Thu, Feb 22
I suppose the :9109 in the instance names is a bit annoying, in that is makes the list of instances much longer. Really though there are too many instances to list and it needs to be further filtered (top-N?) anyways.
I put together a very basic attempt at a first dashboard: https://grafana.wikimedia.org/dashboard/db/elasticsearch-per-node-percentiles?orgId=1
The overall numbers look sane and roughly what is expected.
Ran a quick test. To get the highlighter to return results i needed to add a highlight_query which referenced the text, and i needed to add the .prefix subfields to the per-field highlighter configuration matched_fields. Looks fixable but will need to poke around a bit to see how it should be implemented to do this.
Looking at the query we build and send to elasticsearch, it seems we might need to provide an appropriate query to the highlighter? Some testing should be able to tell.
Wed, Feb 21
After some testing my theory is the performance on eqiad is due to to our ltr model cache size. It 's currently set to the default of 10MB. If i run the ltr model in a series of requests at only 1 concurrent query i get poor performance. Ramping up to 5 concurrent queries per-query performance is still poor but improving. At 15 concurrent queries things seem to generally improve, with nothing over 500ms in the last few dozen of the 1k. My interpretation of this is that the more likely the model is to be in the cache the faster the request, and the model is being evicted very quickly. Unfortuntaely the cache size is not dynamically updatable, we have to do a rolling restart to update it. I've filed a bug upstream for this. Additionally i don't have stronger proof the cache is undersized because we only report number of items and size in bytes for cache stats, nothing about loads or invalidations from which trends over time could indicate churn. I've filed an upstream bug about that as well.

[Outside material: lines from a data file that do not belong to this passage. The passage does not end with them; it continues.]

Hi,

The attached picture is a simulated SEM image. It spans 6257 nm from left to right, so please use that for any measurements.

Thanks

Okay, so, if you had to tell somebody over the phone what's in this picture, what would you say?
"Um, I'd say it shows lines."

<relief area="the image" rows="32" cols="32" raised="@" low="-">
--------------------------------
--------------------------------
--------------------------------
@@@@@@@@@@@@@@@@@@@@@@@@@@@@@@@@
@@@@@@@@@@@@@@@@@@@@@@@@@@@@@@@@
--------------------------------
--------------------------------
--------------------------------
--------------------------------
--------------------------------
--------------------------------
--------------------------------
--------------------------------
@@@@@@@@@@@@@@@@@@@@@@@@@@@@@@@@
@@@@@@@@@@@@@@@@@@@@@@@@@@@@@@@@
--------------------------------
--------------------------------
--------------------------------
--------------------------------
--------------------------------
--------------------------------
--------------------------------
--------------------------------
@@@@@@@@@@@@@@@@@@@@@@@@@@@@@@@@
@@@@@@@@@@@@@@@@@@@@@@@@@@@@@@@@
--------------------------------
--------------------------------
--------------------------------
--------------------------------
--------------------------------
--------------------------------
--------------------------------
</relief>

I've also now created a limited feature set with just what the mrmr model needs and uploaded it to the prod clusters. Query time on the codfw cluster looks really good, around 125ms. Query time on the eqiad cluster on the other hand is hanging out around 750ms which is unacceptable. Going to have to dig into why the queries take significantly different amounts of time on the different clusters. I'm suspicious it's not actually feature collecting, but maybe model caching? This is because if i adjust the query to only have 6 results, so only 6 possible items could have been provided to feature collecting across 7 shards, i still see ~750ms. This suggests some sort of constant cost rather than a per-item cost like feature collection.
After evaluating found the previous iteration was missing all the features related to the plain fields due to a bug. Re-collected the data and came up with 0.8627. Unfortunately there is something odd going on at evaluation time. I uploaded the 0.8628 model as [[ https://en.wikipedia.org/wiki/Special:Search?search=kennedy&fulltext=1&cirrusMLRModel=20180118-query_explorer_v2-enwiki-v1 | 20180118-query_explorer_v2-enwiki-v1 ] and it takes on average around 2s to return results. Taking the query being issued here and running it against codfw comes back at 300ms. 300ms is stlil probably too expensive, but 2s is amazing. The eqiad cluster load doesn't seem high enough (~25% cpu, minimal io) to make the queries 6x slower. Unfortunately it looks like the ltr plugin deployed in prod doesn't work with the elasticsearch profile api and throws an exception.
Tue, Feb 20
I have a test model up that currently pushes Chris to the top: https://en.wikipedia.org/wiki/Special:Search?search=Ingo+Heinrich&fulltext=1&cirrusMLRModel=20180118-query_explorer_v2-enwiki-v1
Thu, Feb 15
I can add a phrase match, but i'm not sure phrase match will be enough to push this single occurance all the way to the top. For this specific page a redirect containing the name might do the trick, but that's not as generalizable. Longer term I think named entity extraction has some potential here. A phrase match and a named entity match might (but needs to be evaluated) be enough.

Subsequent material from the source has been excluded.